Agricultural Automation
Thoughts after reading the 2022 FAO State of Food and Agriculture Report
Automation for Agriculture and Food Production
Farming and food processing are both hard work. Back-breaking work. Just watching the videos that the United Farm Workers has recently released shows how much physically demanding this work is.
Farmers, farm workers and food workers get little choice.
We get some choice how our food is produced. If we are lucky, we can buy food from a local farm, know our farmer, and pay a decent amount for their manual labor.
I would love to read a report that discusses this hard work, recognizes that small farms grow something like 70% of our food, and suggests methods of making that work less arduous. Automation which works for small sustainable farmers.
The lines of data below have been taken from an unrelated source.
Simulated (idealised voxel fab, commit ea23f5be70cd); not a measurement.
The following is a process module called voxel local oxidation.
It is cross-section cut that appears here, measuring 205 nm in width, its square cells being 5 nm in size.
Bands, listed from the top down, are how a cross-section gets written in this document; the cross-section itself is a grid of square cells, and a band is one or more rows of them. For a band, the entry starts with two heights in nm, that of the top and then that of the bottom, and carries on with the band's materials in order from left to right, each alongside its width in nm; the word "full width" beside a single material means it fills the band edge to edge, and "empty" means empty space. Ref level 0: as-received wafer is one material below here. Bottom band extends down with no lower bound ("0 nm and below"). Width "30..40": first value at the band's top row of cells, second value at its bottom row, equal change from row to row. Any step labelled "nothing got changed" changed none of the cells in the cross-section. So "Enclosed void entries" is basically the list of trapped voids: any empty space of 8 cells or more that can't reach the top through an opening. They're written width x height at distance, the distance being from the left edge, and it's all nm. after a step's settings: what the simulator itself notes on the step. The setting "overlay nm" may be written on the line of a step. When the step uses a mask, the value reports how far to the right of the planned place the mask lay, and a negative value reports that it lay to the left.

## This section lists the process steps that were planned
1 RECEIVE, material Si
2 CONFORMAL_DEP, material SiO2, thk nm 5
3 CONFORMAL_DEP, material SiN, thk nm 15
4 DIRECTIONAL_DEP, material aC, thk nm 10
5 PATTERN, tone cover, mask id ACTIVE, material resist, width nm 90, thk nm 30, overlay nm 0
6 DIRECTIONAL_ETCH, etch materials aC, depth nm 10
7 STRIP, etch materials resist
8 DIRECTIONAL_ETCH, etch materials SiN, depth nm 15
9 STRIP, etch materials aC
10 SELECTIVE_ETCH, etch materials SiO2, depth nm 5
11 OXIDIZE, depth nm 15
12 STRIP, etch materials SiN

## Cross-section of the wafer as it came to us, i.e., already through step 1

I understand from watching vlogs by SheepishlyMe how automation of tractors, combine harvesters, seeders, fertilizers really helps. The tractors drive themselves. This works for cereal crops including soy grown in large fields. Fields that are 15, 20 acres or more.
There is similar technology for small farms growing produce except that it isn’t cost effective as each automation may have to be adapted for each crop and each farm. The nature of the land, especially if it is hilly or otherwise marginalized, means the adoption of automation is even more challenging. Small farmers lack the capital to finance such equipment.
Many farmers live without electricity, without decent infrastructure, which limits their ability to obtain, run, and repair machinery. Hand-held and animal-driven tools are easy to use and repair, are less environmentally destructive than motorized tractors, and may have many roles on a farm.
Perhaps automation and other technology could make farming easier, environmentally friendly, and support food sovereignty?
Unfortunately, the 2022 State of Food and Agriculture (SOFA) report from the Food and Agriculture Organization of the UN doesn’t answer this question and fails to even mention food sovereignty. Nowhere in the report is there the impression that the report authors talked to farmers and asked them what they wanted. The Executive Summary read more like an advertisement for automation and technology companies.
The focus of this report was using adaptive technologies for intensive sustainable agriculture with a claim that technology like motorized equipment is essential for food production. In this case, it seems intensive sustainable agriculture is mostly a way to slightly tweak conventional agriculture to make it appear environmentally friendly.
The report recommends governments encourage automation by making the introduction “neutral”, a recognition that equipment costs money, favoring richer and larger farm owners. The report recommends governments update infrastructure to provide jobs for people put out of work by mechanization, to provide renewable energy to run motorized equipment and modern technology, and to provide financial support for small farmers so they can afford to adopt new motorized equipment.
I would love to read a report that freely and honestly discusses that challenges facing small farmers with recommendations on how technology may lessen the challenges of farming, while maintaining biodiversity, and being cost-effective.
Farming is fucking hard work.
I don’t see technology helping especially if it is market driven rather than farmer driven. We’ll end up with the same result we saw after the Green Revolution: small farmers forced off their land, going out of business, and over time, not that long in the future, more loss of soil and clean water.